Fidelis Munyoro Chief Court Reporter
An attempt by over 900 SMM Holdings non-managerial workers’ to file a claim against the firm for salaries and benefits dating back to eight years ago has failed at the High Court.The company shut down its mining operations, Shabanie and Mashava Mines in 2004 after Government annexed the assets from businessman Mr Mutumwa Mawere through a reconstruction order, alleging the company was State-indebted and insolvent.
The workers applied to SMM Holdings administrator of Mr Afaras Mtausi Gwaradzimba for leave to sue the employer in terms of the provisions of the State-Indebted Insolvent Companies Act (Chapter 24:7).
Mr Gwaradzimba denied them leave to sue. The workers sought the intervention of the High Court to set aside Mr Gwaradzimba’s decision and allow them to sue SMM.

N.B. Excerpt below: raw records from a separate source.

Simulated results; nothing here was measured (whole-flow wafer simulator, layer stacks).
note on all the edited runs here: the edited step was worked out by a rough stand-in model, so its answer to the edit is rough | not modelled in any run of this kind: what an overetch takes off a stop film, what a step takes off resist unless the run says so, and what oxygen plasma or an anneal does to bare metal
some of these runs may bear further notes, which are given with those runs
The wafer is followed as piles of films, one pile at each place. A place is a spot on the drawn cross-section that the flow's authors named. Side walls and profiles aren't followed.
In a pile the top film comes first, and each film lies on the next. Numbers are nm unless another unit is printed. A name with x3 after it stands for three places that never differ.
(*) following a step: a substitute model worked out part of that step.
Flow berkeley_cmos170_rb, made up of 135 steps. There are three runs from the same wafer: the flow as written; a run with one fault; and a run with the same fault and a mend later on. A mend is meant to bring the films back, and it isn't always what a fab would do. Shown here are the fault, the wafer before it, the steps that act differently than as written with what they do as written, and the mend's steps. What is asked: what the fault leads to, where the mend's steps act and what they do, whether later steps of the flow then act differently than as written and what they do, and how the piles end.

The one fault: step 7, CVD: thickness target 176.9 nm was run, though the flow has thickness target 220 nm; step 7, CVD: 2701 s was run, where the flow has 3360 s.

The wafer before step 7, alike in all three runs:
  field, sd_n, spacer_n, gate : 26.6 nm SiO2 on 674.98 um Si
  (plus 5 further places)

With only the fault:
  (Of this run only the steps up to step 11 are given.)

In a judgment handed down recently, Justice Lavender Makoni dismissed the application following the court’s finding that Mr Gwaradzimba had not denied them the relief they were seeking.
“It appears the applicants (workers) are operating on the assumptions that the fact that the respondent (Mr Gwaradzimba) did not respond to their letter means he had denied them leave,” said Justice Makoni.
“From the papers, one cannot say the respondent has denied the applicants leave.” It emerged during the hearing that Mr Gwaradzimba in his letter to the applicants advised of the measures he had taken to address the concerns of the workers.
He referred to a meeting which was attended by representatives of both managerial and non-managerial staff and their lawyers. It was also noted that the workers accepted the proposal made to offset the arrear wages with offers to buy the houses the workers were living in.
Mr Gwaradzimba further undertook to set up a meeting between the workers and Government authorities. His stance was that while he was pursuing these efforts, he did not see the wisdom of granting the leave.
Justice Makoni said in her view the position taken by Mr Gwaradzimba was reasonable in the circumstances. Mr Gwaradzimba said the judge exercised her discretion properly in terms of Section 6 of the Act.
“If his current efforts do not yield results, then the matter can be referred for arbitration,” she said. “Doing so at this stage would defeat the protection offered to companies under reconstruction against unnecessary litigation.”
In any event, if the workers were to obtain an order against SMM, they would not be able to execute the judgment as Section 6 (c) of the Act protects the property of a company under reconstruction against attachment or execution.
Jumo Mashoko and Partners acted for the workers, while Advocate Thabani Mpofu, instructed by Dube, Manikai and Hwacha, represented Mr Gwaradzimba.